Thursday 21 Aug 2003 Stephen Franks Press Releases -- Crime & Justice

It is time to reverse the recent law changes that tempt people into brooding over old grievances, like today's threats to sue the Salvation Army for alleged harsh treatment many years ago ACT New Zealand Justice Spokesman Stephen Franks said today.

"Building a victim mindset is a Government pre-occupation. It is transforming New Zealand from a forward-looking, `can do' society into a nation of whining losers. Our law once reflected commonsense. Limitation periods discouraged crying over long ago spilt milk. However tragic it was for the victims, most claims expired six years after the injury, except where it would have unreasonable to expect action within that period," Mr Franks said.

"Judge-made law also made it clear that volunteers would rarely be held liable for unintentional hurt. Judges took into account the chilling effect of hindsight judgments. Threats to sue the Salvation Army show the wisdom of our earlier law.
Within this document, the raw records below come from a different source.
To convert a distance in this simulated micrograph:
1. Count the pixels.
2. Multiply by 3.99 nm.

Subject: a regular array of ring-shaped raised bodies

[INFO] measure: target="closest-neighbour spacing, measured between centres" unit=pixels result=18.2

· How do we avoid injustice long after it's possible to find the truth or fix the problem?

· Who will donate to charities if they think their money will go to lawyers and compensation, instead of helping people currently in need?

· What evidence is there that lawsuit money heals wounded minds in any event?

· Even if it pays for counselling, where is the evidence that stirring up the mind's sleeping dogs, and perhaps inventing "recovered memories, helps more than harms?

· Who will want to care for our most sad and disturbed individuals if, 20 years on, it could mean having to dredge the memory to rebut abuse allegations?

· Do we want Salvation Army leaders to spend their time minutely supervising and inspecting their volunteers, keeping back covering records, and avoiding risk?

"It is unclear whether criminal wrongdoing is alleged. If not, the Salvation Army will disappoint donors if it gives anything more than regret. Of course orphanage life was hard - there was severe discipline but, in those days, many families raised their children that way.

"The Salvation Army has said it will refer criminal allegations to the police - as it should. Criminal wrongdoing is by individuals, and they should answer for it. That doesn't mean current members and donors, who had nothing to do with it, should be demoralised and distracted by events from a different era.

"It's time to reject Labour's OSH credo - `blame the employer and down with personal responsibility'. It recreates feudal notions that servants are oxen for their masters, and masters should answer for the servants' actions. Vicarious liability has always been morally suspect.

"And let's be blunt. It's time to get the gold-digging incentive out of the misery business. ACC experience shows compensation for abuse allegations can generate dubious claims. Even honest people can unconsciously invent memories to justify claims when the incentive is there. Is it in their interests to foster damaging `memories'?

"Where does it end? Why should only the Salvation Army be liable for unhappy upbringings? Who will compensate non-orphans convinced they were damaged by unfeeling or harsh parents?

"Hundreds of street kids have been effectively abandoned by useless parents. Their non-families wouldn't have happened without social welfare grants. Will Labour compensate them in 20 years for being the predictable result of funding those unprepared and unsuitable to have children?

"Nobody wishes sadness or brutality on anybody. But our forebears were wise to think that lawsuits against well-meaning volunteers weren't the remedy. Absent criminality, their advice was to look to the future and get on with life," Mr Franks said.